Content Delivery Networks (CDNs)
Convenient, but use with caution. What must be taken into account with CDNs with regard to the GDPR?
Content Delivery Networks (CDN) are used on many websites. They are intended to ensure that the actual server can take care of its main tasks, such as managing orders in an online shop, and is not burdened with transferring frequently used but seldom changed files to the user. Examples would be graphics files, fonts or script libraries.
Such files are therefore delivered by a CDN. The CDN provider operates a more or less extensive network of its own high-performance servers from which the files are delivered. Clever algorithms ensure that the website user’s browser retrieves the data from the server in the CDN that is most accessible. Ideally, the loading time for the page is significantly reduced and the actual web server can take care of more requests.
However, what is often not considered: when files are retrieved from a CDN, data from the user’s end device is also transmitted to the CDN operator. This is not technically possible otherwise. Since this also includes the IP address of the end device and this IP address is regarded as personal data, the General Data Protection Regulation must also be observed.
From a data protection point of view, such a transmission is only uncritical if the CDN operator acts as a processor for the website operator AND the data is only processed within the European Union or a country with a valid adequacy decision (e.g. Switzerland).
In the case of other website elements, consent is often used in order to have the website user expressly consent to data transmission or processing. This is usually not reasonably possible with CDNs, because the graphic files, fonts or scripts in question are already required by the browser before consent can even be displayed.
Consideration of the GDPR
The following situations are therefore not legally compliant from a data protection perspective:
- Use of a CDN for which no valid order processing agreement (Article 28 GDPR) has been concluded with the operator. Reason: there is no legal basis for the transfer to a third party.
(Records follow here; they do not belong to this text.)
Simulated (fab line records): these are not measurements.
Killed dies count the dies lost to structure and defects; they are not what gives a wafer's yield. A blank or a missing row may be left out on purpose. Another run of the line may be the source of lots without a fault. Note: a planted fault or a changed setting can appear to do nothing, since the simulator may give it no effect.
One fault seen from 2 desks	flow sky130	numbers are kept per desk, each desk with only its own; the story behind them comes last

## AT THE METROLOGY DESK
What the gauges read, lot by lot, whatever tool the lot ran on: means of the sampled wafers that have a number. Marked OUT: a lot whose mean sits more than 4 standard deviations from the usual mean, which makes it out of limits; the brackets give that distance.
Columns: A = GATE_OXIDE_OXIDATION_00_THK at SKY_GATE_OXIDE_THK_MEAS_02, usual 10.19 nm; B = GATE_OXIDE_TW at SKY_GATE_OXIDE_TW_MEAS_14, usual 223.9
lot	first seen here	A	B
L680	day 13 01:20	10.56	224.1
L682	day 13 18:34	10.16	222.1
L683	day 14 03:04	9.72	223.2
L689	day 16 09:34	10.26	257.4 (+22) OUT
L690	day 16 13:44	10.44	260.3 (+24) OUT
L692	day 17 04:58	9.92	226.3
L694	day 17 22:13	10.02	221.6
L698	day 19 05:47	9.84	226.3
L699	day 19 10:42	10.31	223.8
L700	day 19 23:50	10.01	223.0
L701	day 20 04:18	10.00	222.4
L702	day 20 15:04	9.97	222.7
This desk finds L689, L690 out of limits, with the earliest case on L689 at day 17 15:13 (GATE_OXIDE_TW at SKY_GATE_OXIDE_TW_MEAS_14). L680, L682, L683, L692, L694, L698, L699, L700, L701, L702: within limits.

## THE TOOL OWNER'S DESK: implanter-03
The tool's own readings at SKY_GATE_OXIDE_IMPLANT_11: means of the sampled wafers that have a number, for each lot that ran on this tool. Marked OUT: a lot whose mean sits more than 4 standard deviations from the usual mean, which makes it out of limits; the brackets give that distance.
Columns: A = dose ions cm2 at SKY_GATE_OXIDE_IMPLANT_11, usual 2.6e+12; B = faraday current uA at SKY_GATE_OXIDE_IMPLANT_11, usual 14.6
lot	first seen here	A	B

- Using a CDN from an insecure third country.
Practical examples of such situations would be:
- Integration of Google Fonts
- Reloading script libraries such as jQuery from jsdelivr.net
Which details must be taken into account with CDNs with regard to the GDPR? Make sure there is a valid and legally compliant order processing contract between you and the operator, as well as the operator’s registered office. If possible, this should not be in a third country.